Bill de Blasio

Potential Lawsuit Over Prayer in Private NYC Pre-K

It appears that several lawsuits may be pending should NYC Mayor Bill de Blasio allow prayer to be incorporated into a publicly funded universal pre-kindergarden program held at private religious schools across the city.

The notion of universal pre-k has been at the core of de Blasio’s mayorship since his early days in office. As de Blasio understands it, providing a free universal pre-k program to all of New York City’s 4-year-olds would serve the city in a number of ways. ABC News reports that de Blassio hopes that such an early educational program would narrow the city’s wealth gap as well as provide an early educational jump start to the young residents of New York City.

Mayor de Blasio’s universal pre-k plan has not been received neatly by all New Yorkers however. In 2014, there was much debate over the progression of the univeral pre-k plan given that no one was entirely certain where the funding for such a program would come from.

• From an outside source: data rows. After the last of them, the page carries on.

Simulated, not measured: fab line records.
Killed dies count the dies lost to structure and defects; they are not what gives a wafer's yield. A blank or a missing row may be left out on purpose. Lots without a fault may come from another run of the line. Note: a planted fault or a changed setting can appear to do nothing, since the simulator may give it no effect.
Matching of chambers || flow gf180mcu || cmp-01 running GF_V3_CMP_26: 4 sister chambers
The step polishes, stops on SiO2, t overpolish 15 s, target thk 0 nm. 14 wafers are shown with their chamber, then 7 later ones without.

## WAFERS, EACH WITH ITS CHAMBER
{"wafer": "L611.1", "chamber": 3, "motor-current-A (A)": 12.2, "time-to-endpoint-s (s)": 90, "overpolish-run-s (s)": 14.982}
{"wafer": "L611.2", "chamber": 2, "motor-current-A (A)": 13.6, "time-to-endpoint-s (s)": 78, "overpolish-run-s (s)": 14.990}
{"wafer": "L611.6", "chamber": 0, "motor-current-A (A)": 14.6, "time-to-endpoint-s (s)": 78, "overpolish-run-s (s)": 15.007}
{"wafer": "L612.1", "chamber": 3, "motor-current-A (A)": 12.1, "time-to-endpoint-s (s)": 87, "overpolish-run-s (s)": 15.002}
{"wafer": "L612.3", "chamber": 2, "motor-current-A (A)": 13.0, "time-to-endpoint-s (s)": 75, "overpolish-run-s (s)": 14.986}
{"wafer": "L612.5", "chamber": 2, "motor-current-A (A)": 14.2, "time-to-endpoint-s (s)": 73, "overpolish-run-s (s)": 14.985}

The latest set of attacks on de Blasio’s proposal now circles around the rhetorical line of separation of church and state. According to the aforementioned ABC News article, de Blasio’s latest plan for the continued implementation of his universal pre-k plan provides public funding to religious schools for opening up free pre-k classes. The mere use of public funds by religious institutions does not serve as the source of this latest controversy however.

The latest controversy hovering over de Blasio’s educational plan stems from the permitting of “non-program activities” such as prayer or religious instruction, reports ABC News.

Barry Lynn, executive director of Americans United for Separation of Church and State talked to ABC News in regard to the de Blasio’s latest proposal.

“It’s kind of like waving a red flag in front of a bull…This seems to be asking for a lawsuit.”

The idea of public money going to fund groups that offer religious instruction rarely fails to spark heated lines of legally-centered public discourse. The view that their should be a wall of separation between established religion and American governance is held closely by many Americans despite the fact that the term “separation of church and state” appears nowhere in the U.S. Constitution. The term “separation of church and state” first appears in the American-political dialect in an 1802 letter from Thomas Jefferson to Nehemiah Dodge, Ephraim Robbins, & Stephen S. Nelson, a committee of the Danbury Baptist association in the State of Connecticut.

Judges in the State of New York however, may soon be called upon to decide whether or not de Blasio’s latest provision to his universal pre-k program offends this adopted policy of separation of church and state.